Rogue’s empire doesn’t consist of simply a few pubs and a bed and breakfast. Today, Rogue has their own museum, library, university, newspaper,  film company, record company, publishing company, 24-hour news operations, coins and currency, passports, national ID cards, stamps, license plates, a flag, a constitution, uniforms, shoes, a Creamery, a national past time, a literary journal, a bakery, a chef laureate, a bull, a pledge and boxer shorts.

Hard work and dedication has brought Rogue a great deal of recognition for their continued efforts within the brewing industry: Rogue has won over 1000 awards during their history, a complete list of which can be found on their website under the awards section. One of the truly impressive feats when looking at this list is how Rogue has maintained a consistent level of outstanding quality since their first award, a gold medal at the 1990 Great American Beer Festival awarded to their Smoke Ale. Rogue now sells their 37 ales in all 50 states and in 32 different countries around the world (including 50% of the craft beer market in Guam).

Rogue Brewing operates under six simple guidelines: To brew the finest varietal ales & spirits in the world with an uncompromising devotion to Quality and the Art of Brewing; To present the finished work with a touch of educational, entertaining mischief; To be dedicated to the Rogue in each of us; To remember it is not simply a matter of profit but a highly personal work of art; To build relationships, not just ales; To be like great friends and remember it’s what’s inside that counts. Rogue is proud of the success they have achieved using their straightforward approach, and invites all their customers to visit the production sites for themselves. Customers can visit the Newport brewpub or Independence Farm to get a behind the scenes look at all the work that goes into making a Rogue brew and meet with the people that make this company so special. Make sure to try the 7 Hop IPA which combines all the hops Rogue Farms at Independence grows in a delicious Pale Ale.

Next time you’re at the beer outlet deciding between the cheaper, mass produced beers and the higher quality craft brews, grab a case of Rogue and join the revolution.


American Amber Ale

Delightfully yummy as can be, this coffee aroma beer showcases an excellent amber. Containing Cascade hops and three different malts, American Amber Ale is full of caramel, bread and hops smells. The taste hides notes of floral and citrus, as well as a bitter finish. This recipe is truly full of balance and grace, and shows what Rogue is all about: unpretentious, great tasting beer.

ABV – 5.6%

46 Awards

Shakespeare Oatmeal Stout

This American-style stout contains earthy flavors with a creamy, chocolate finish. Drink it with a dessert – it practically is one itself! It tastes of slightly roasted malts, but the smoothness of the oats softens the entire drinking experience. There is just a hint of both coffee and dark chocolate finish.

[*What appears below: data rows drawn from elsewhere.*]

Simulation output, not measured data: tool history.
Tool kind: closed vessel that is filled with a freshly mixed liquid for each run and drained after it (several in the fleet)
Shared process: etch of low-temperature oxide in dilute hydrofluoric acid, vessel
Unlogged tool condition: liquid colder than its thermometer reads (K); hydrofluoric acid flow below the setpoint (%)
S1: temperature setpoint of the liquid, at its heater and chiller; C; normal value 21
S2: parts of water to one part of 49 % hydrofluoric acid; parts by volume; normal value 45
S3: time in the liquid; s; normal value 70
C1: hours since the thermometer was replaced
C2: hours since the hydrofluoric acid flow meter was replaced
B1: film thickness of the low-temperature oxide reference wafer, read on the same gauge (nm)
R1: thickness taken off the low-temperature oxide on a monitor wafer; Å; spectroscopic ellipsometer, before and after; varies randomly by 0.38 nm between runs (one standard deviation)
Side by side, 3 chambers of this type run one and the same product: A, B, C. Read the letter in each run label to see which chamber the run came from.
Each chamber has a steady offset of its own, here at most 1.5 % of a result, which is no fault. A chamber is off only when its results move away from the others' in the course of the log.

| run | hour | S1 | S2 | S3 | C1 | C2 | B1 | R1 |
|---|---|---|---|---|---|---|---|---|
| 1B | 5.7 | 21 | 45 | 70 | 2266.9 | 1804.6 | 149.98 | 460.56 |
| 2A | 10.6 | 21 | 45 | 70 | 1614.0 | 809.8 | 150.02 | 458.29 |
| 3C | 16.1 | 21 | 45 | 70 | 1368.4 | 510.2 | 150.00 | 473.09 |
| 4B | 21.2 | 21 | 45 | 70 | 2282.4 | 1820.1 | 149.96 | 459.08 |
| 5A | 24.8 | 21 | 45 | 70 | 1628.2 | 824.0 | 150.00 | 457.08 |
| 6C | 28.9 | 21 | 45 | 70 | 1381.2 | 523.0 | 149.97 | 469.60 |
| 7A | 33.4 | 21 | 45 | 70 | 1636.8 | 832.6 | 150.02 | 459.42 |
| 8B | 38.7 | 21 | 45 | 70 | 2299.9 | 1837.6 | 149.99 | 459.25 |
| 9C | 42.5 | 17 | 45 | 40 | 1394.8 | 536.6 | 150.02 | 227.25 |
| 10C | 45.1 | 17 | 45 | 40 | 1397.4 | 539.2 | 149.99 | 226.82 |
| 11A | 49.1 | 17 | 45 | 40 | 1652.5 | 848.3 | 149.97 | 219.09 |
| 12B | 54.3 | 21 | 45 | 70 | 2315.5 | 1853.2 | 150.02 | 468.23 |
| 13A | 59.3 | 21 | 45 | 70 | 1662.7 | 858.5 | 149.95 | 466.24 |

Shakespeare Oatmeal Stout is now also available in 12oz, 6 packs.

ABV – 6.1%

61 Awards

Dead Guy Ale

Brewed as a mock German Maibock, this beer is deep honey in color and has a highly malty aroma. Made with Perle and Saaz hops and four punchy malts, the body is extremely creamy. The smells circle around coffee, butter, malts, sugars and all other delightful scents. The taste follows by being sweet, but with enough bitter kick to back it up.

ABV – 6.5%

28 Awards

Brutal IPA

Bitters on bitters on bitters, this is a greatly adventurous IPA. It has all the classic citrus and grassy hop flavors and aromas, but amplified! The bitter taste does not overpower the malts and sweet tastes. Surprisingly well balanced for the amount of hops, the bready aspect also dips into a pineapple blast, making this a memorable IPA.

ABV – 5.8%

28 Awards

Chipotle Ale

An interesting ale to say the least – they say spice is the variety of life! Well this beer does it well. The aroma is literally smoky, as well malty. The taste hits notes of spice, malts, pepper and leaves the tongue happy, if not a little singed. It’s a flavor burst, mixed into a great brew, that you’ll just have to try for yourself!

ABV – 5.5%

15 Awards

Visit to look at their list of brews, awards, locations, take an online tour, or learn a little more about the Rogue Revolution. Distributed locally by Frank B. Fuhrer Wholesale Inc.

Cain’s Saloon

Icon Written by admin on October 20, 2013 – 9:05 pm

Cain’s Saloon                                                                                      By:  Jake Mulliken

Walking into Cain’s Saloon, the delicious aroma of beer battered onion rings, burgers and craft beer immediately announces itself. The interior has no frills, no beat you over the head gimmicks like certain chain restaurants; it is a comfortable and easy environment. As you enter, you notice the 33 beer tap system behind the bar, the limitless selection of liquor (bacon vodka!), and the flat screens that line the walls showing every category of sport imaginable. The bar is a classic wooden beast that stretches like an oak serpent from front to back. The tables and stools are high up, in the fashion of old school sports bar. Weaving your way through the bar area and into the back, you will find a dining area that is simply laid out, much like the front. Televisions connect ceiling and wall, and various jerseys signed by athletes from Dan Marino to Sydney Crosby hang above the booths that outline the periphery.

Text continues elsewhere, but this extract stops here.